On North Korea, Trump deploys 'Game of Thrones' rhetoric
Perhaps reflecting the level of U.S. concern, Trump is using rhetoric on North Korea that is far more aggressive than that used by earlier presidents faced with international conflicts
It all seems more like Game of Thrones than the measured threat escalation and bland bureaucratic language usually deployed by battling heads of state.
When President Trump on Tuesday threatened North Korea with "fire and fury," starkly raising the image of a nuclear confrontation, he engaged in rhetoric rarely if ever used by American presidents.
Of course, this is a president whose career in commercial real estate and now politics has been marked indelibly by bombast and goading, and whose professional track seems more like a series of television installments than a dutiful trudge across a career obstacle course.
"North Korea best not make any more threats to the United States," Trump said to reporters gathered at his golf club in Bedminster, N.J., where he has been vacationing. "They will be met with fire and fury like the world has never seen."
Trump's remarks drew quick pushback from his longtime antagonist Sen. John McCain, (R. Ariz.), who worried that Trump might have maneuvered himself into a corner.
Typically, U.S. leaders play it very close to the vest, giving a face-saving option if military options become unpalatable.
President Harry S. Truman said little after dropping the first nuclear bomb on Hiroshima on Aug. 6, 1945, issuing a statement that began blandly but ended with a dire threat if the Japanese didn't give in.
"A short time ago, an American airplane dropped one bomb on Hiroshima and destroyed its usefulness to the enemy," Truman said. "That bomb has more power than 20,000 tons of TNT. These bombs are now in production, and even more powerful forms are in development. The Japanese began the war at Pearl Harbor, and they have been repaid manyfold."
Then Truman said: "If they [Japanese leaders] do not accept our terms, they may expect a rain of ruin from the air the likes of which have never been seen on Earth."
President Lyndon B. Johnson's statement following the disputed Gulf of Tonkin attack on the USS Maddox by North Vietnam warships Aug. 2, 1964, was more anodyne. Following the incident, Congress passed the Gulf of Tonkin resolution, which served as the basis for pouring hundreds of thousands of U.S. troops into what was then South Vietnam and the start of an extensive bombing of the north.
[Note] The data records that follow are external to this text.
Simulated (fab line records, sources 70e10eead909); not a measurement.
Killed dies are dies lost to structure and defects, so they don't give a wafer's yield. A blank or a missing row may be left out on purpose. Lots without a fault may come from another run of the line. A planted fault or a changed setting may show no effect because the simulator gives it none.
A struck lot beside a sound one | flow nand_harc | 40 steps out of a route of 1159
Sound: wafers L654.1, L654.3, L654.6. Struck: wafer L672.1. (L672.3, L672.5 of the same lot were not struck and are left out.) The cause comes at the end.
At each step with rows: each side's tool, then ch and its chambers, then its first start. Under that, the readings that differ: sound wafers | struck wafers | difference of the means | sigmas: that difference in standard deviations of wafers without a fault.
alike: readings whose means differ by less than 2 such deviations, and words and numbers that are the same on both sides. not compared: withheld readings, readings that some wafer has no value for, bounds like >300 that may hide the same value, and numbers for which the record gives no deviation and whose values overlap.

"The performance of commanders and crews in this engagement is in the highest tradition of the United States Navy," Johnson said in a statement following a second alleged attack by the North Vietnamese on U.S. warships. "But repeated acts of violence against the armed forces of the United States must be met not only with alert defense, but with positive reply. That reply is being given as I speak to you tonight. Air action is now in execution against gunboats and certain supporting facilities in North Vietnam, which have been used in these hostile operations."
President George W. Bush was a tad more aggressive one month after the terrorist attacks of Sept. 11, 2001, when, speaking about plot leader Osama bin Laden, he promised: "We'll smoke him out of his cave, and we'll get him eventually."
Hard to believe, but those were more decorous times. Bush's remark, hinting at the brutality to come, shocked staid Europeans, and images depicting Bush as a warmonger soon began appearing regularly on European media. I recall having a beer with the then-German ambassador to the United States, Wolfgang Ischinger, at the German Embassy in Washington shortly after Bush's comments. Ischinger, now chairman of the Munich Security Conference, told me he was appalled that an American president would use words that, to the European mind, would conjure images of a gas chamber.
On one of its covers, the German magazine Der Spiegel depicted Bush as a spear- and sword-carrying gladiator.
Bush's father, President George H.W. Bush, was more in the mold of American presidents who avoided provocative rhetoric and leaned on bureaucratic jargon, even as the world was about to be turned upside down.
In a televised statement on the outset of the Persian Gulf War on Jan. 16, 1991, as U.S. cruise missiles rained down on Baghdad, Bush said the U.S was going to retake Kuwait from Saddam Hussein, who had invaded the tiny, oil-rich nation months earlier.
"This conflict started Aug. 3 when the dictator of Iraq invaded a small and helpless neighbor," Bush said. "Kuwait, a member of the Arab League and a member of the United Nations, was crushed, its people brutalized. Five months ago, Saddam Hussein started this cruel war against Kuwait. Tonight, the battle has been joined. … We have no choice but to drive Saddam Hussein from Kuwait. We will not fail."
It was a statement more in tune with C-SPAN than HBO.